The improvement in the simulation and prediction of the JNG model’s behavior when comparing the ST-EOF-based empirical model with the one based on the usual spatial EOFs is striking (see especially Fig. 6 versus Fig. 4, as well as Fig. 8). Still, both the simulation during the training interval, 0 ≤ *t* ≤ 4000 yr, and the prediction for *t* > 4000 yr is only approximate, and several ways of improving the ANN model’s skill need to be considered.

These ways should include an optimization of the dimension *d* of the subspace in which the empirical model is developed (see, e.g., the two bottom panels of Fig. 4) along with the number *m* of delays taken into account in Eq. (7) and the maximum lag *T* considered in computing the ST-EOFs. Clearly, these parameters of the empirical model depend on the characteristic times and the complexity of the dynamics that we wish to simulate and predict; hence, no general recipes can be prescribed.

Another important ingredient for the practical application of the method proposed herein is the evaluation of its skill in predicting critical transitions. In previous papers (Molkov et al. 2011; Feigin et al. 2002), we proposed to calculate the probability of occurrence of a certain dynamical regime at a certain time in the future. The probability of the regime that actually occurs at some future time can be used as a measure of skill in predicting this regime. This probability can be estimated by a statistical analysis of the posterior distribution of the empirical model’s parameters, as done in Eq. (7) of Part I; usually, we applied a Markov chain Monte Carlo (MCMC) method for sampling such posterior probability density functions (PDFs).

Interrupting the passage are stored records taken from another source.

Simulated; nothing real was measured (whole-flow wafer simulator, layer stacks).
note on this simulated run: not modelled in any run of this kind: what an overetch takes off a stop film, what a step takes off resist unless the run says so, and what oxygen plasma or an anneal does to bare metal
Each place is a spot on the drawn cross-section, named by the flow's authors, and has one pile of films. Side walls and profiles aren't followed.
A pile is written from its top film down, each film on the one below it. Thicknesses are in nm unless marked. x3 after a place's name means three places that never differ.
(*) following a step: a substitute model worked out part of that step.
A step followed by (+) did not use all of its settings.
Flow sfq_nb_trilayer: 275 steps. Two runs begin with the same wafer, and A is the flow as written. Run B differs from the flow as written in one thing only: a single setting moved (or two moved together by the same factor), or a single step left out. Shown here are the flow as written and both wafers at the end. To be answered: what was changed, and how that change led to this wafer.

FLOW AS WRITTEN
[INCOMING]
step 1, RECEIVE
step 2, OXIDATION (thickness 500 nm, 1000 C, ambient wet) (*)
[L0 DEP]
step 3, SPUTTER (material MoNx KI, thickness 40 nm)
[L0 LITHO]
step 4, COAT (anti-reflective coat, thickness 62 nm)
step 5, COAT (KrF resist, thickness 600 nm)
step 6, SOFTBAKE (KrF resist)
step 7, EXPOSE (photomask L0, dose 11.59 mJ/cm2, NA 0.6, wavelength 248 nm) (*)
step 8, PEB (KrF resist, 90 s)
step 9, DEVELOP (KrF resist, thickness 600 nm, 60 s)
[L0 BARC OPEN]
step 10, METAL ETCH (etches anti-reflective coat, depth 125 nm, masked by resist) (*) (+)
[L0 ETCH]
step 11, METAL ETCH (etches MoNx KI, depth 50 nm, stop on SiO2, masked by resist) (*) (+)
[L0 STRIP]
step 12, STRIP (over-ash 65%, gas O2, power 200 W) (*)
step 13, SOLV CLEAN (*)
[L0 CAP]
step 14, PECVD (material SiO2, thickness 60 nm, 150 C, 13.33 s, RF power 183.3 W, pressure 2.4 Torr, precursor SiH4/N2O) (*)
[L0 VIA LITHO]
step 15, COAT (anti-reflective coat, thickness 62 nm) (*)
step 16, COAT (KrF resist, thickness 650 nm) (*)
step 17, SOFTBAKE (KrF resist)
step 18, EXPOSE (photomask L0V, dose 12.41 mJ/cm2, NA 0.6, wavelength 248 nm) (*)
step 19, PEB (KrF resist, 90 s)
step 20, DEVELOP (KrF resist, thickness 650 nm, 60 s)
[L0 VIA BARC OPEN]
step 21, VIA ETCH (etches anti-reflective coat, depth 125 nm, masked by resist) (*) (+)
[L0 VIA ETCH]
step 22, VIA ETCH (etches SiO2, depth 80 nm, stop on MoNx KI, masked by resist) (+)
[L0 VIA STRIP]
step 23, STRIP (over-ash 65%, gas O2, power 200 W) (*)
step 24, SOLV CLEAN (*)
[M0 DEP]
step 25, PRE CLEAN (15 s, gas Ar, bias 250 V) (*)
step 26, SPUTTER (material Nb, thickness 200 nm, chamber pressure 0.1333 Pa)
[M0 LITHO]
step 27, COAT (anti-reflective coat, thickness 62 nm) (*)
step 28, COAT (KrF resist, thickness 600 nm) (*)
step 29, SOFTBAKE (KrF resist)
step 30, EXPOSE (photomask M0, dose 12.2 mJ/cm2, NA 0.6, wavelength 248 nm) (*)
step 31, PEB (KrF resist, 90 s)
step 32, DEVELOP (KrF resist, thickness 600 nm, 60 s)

To do so, however, it is necessary first to identify the dynamical regime of interest in a precise, quantitative way: for instance, one can define the regime by the number of statistically significant maxima in the invariant measure (Ghil and Robertson 2002), the number of significant peaks in its spectral density (Ghil et al. 2002), and so on. Generally speaking, such a Monte Carlo analysis requires a large number of numerical computations. Since the aim of this two-part paper is just to demonstrate the possibility of empirical forecasting of critical transitions in climate dynamics, we simply used visual comparisons between observed versus reproduced behavior and plotted the output of the most probable model (i.e., the model whose parameter values maximize the posterior PDF). A more comprehensive analysis is left for future work devoted to concrete climate applications.

## Acknowledgments

It is a pleasure to acknowledge useful discussions with M. D. Chekroun and I. Zaliapin. Three reviewers provided very insightful and constructive suggestions to this two-part paper. Our work benefited from the support of the CRDF Global–Russian Foundation for Basic Research (RFBR) program in Multidisciplinary Climate Change (Project RUG1-2977-NN-10) and the Government of the Russian Federation (Agreement 14.Z50.31.0033). Additional support was provided by Grants DMS-0934426 and DMS-1049092 (MC, MG, and IZ) and OCE-1243175 (MC, MG, and DK) from the U.S. National Science Foundation, and N00014-12-1-0911 from the Multi-University Research Initiative of the U.S. Office of Naval Research (MC, MG, and DK).

## APPENDIX A

### Stochastic Model for Multivariate Time Series

This appendix explains the model form Eq. (7) that is well adapted to the use of multivariate climate time series, as considered in the paper.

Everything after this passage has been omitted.